With interest rates continuing to hover in the basement, investors looking for income have had to scour all sorts of asset classes in order to get their yield fix. From real estate investment trusts (REITs) to convertible bonds, nothing seems to be off-limits in the quest for yield. One of the biggest beneficiaries of investor’s newfound hunt for income has been master limited partnerships (MLPs)
The key is that due to their tax structure MLPs are required to pay most of their cash flows back to investors in the form of juicy distributions. Just how juicy? Try the 5% to 9% range on average. That fact has made them a great place to find relatively stable and steady income in the current environment.
But even investors who aren’t looking for income may want to consider MLPs. They are total return machines.

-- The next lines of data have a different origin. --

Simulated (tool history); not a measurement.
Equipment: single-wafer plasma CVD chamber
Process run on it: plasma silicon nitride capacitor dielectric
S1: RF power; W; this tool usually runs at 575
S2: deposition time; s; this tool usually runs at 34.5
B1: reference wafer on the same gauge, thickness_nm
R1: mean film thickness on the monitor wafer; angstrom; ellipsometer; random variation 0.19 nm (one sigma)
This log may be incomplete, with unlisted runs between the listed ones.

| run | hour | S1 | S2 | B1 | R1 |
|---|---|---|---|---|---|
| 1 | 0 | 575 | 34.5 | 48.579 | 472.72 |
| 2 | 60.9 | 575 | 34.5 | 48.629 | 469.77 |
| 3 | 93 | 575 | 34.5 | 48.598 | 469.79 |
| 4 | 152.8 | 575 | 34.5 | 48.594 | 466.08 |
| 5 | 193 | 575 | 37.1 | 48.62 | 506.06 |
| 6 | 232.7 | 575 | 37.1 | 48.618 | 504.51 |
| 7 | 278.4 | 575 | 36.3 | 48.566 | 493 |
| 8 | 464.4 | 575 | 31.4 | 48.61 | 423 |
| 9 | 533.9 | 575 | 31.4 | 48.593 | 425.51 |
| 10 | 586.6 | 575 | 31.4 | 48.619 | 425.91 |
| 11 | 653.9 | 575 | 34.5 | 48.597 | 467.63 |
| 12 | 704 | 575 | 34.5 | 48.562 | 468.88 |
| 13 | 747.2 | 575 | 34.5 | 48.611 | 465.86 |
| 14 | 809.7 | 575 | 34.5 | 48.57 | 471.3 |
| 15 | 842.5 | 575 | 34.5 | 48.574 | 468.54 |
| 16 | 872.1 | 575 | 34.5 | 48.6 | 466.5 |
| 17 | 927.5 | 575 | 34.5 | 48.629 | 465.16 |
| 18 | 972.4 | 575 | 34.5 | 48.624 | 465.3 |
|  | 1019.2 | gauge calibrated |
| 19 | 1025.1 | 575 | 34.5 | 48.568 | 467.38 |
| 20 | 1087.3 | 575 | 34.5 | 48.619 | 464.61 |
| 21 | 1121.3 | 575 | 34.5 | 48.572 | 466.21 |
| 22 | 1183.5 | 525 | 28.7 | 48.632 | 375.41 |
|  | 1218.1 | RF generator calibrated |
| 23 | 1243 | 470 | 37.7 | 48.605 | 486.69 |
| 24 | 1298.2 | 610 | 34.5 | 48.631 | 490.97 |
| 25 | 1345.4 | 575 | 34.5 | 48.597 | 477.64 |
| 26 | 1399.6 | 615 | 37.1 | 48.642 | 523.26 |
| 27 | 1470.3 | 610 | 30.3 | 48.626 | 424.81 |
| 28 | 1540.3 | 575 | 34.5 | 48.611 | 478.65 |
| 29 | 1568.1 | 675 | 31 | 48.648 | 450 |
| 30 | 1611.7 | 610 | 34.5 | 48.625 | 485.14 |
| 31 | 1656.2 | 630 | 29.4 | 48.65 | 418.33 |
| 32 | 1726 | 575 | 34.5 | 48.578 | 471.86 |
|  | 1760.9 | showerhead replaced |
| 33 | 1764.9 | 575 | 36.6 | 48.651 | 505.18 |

Total returns for MLPs have pretty much destroyed almost every asset class — from stocks to bonds — over the last 10 years. For investors, adding a dose of MLPs could be one of the biggest wealth creators for their long-term portfolios.
MLPs’ Primetime Performance
Back in the 1980s — in an effort to boost dwindling energy infrastructure investment — congress tweaked the tax code so that firms engaged in the “exploration & production, development, mining, refining, transportation or the marketing of any mineral or natural resource” could set up an MLP and pay no corporate tax on the assets in the vehicle.
Designed as “pass-through entities” — similar to REITs — MLPs by definition are required to pay large distributions to their unit holders. The general partner (GP) or sponsoring firm of the MLP, receives tax benefits by “dropping down” assets and dividends via the units it owns and incentive distribution rights (IDRs) from the MLP.
For an income point of view, the tax-structure is amazing. But from a total return point of view, it’s even more amazing
That’s because the majority of MLP cash flows are based on the volume of oil or gas that flows through their pipes — independent of the value of that liquid. With more and more energy activity happening in the U.S., demand for MLPs pipelines, gathering and processing facilities has exploded. That demand has pushed up cash flows on average. Since 2001, distribution growth for MLPs has averaged 7.8%. That’s about 3.4 times greater than rates of inflation and rising interest rates.
And over time, investors have continued to flock towards MLPs for those steadily rising cash flows.
Over the last 10 years — the sector benchmark Alerian MLP Index has managed to rise 149.9% on a price basis. Adding in dividends to that equation, and the Alerian surged forward nearly 365% higher. That works out to be an annual average return of around 15% per year. The venerable S&P 500 only managed to clock in with 2.1% return in that time. Even REITs — MLPs most likely competitor — only managed to produce an 8.2% annual total return during the last 10 years.
Adding Some MLP Muscle
And with America’s energy renaissance still in the third inning or so, total returns for MLPs should keep cooking for quite a while. That means investors not looking for income should consider adding the asset class to a portfolio.
The easiest way could be through the $8 billion ALPS Alerian MLP ETF (AMLP). The exchange-traded fund tracks the aforementioned Alerian index. This includes exposure to top MLPs like Kinder Morgan Energy Partners (KMP) and Enterprise Products Partners (EPD).
However, getting the exact return of the AMZ with AMLP is bit tricky. The problem is that due to regulation, mutual funds and ETFs are only allowed to hold 25% of their portfolios in MLPs. That means AMLP is actually structured as a corporation. And because of that, AMLP must pay corporate taxes on its holdings. It also causes AMLP to underperform its index by a decent margin and leads to an expense ratio of about 4.75% — or $475 per $10,000 invested.
Nonetheless, AMLP has managed to put up a nearly 50% total return since its inception since the summer of 2010. The other popular choice — the JPMorgan Alerian MLP Index ETN (AMJ) — isn’t great, either. Because it can no longer create shares, AMJ currently trades at premium to what the actual shares are worth. Investors are essentially paying more for less.
Another choice — one that’s pretty much ignored by investors — is the exchange-traded note UBS E-TRACS Alerian MLP Index ETN (AMU). As an ETN, AMU doesn’t feature the tracking error that AMLP has, but gives exposure to the benchmark MLP’s index. As such, it has pretty much tracked the AMZ — minus its 0.8% expense ratio — quite well. However, AMU isn’t perfect, either. ETN investors are subject to the credit risk of the underlying issuer. In this case investment bank UBS (UBS).
The bottom line: Even if you’re not a dividend hunter, MLPs belong in your portfolio. As a total return element, they simply can’t be beat. Over the last decade, they’ve managed to crush almost every asset class. And with energy resurgence still going strong in the U.S. that total return should keep on coming.
As of this writing, Aaron Levitt did not hold a position in any of the aforementioned securities.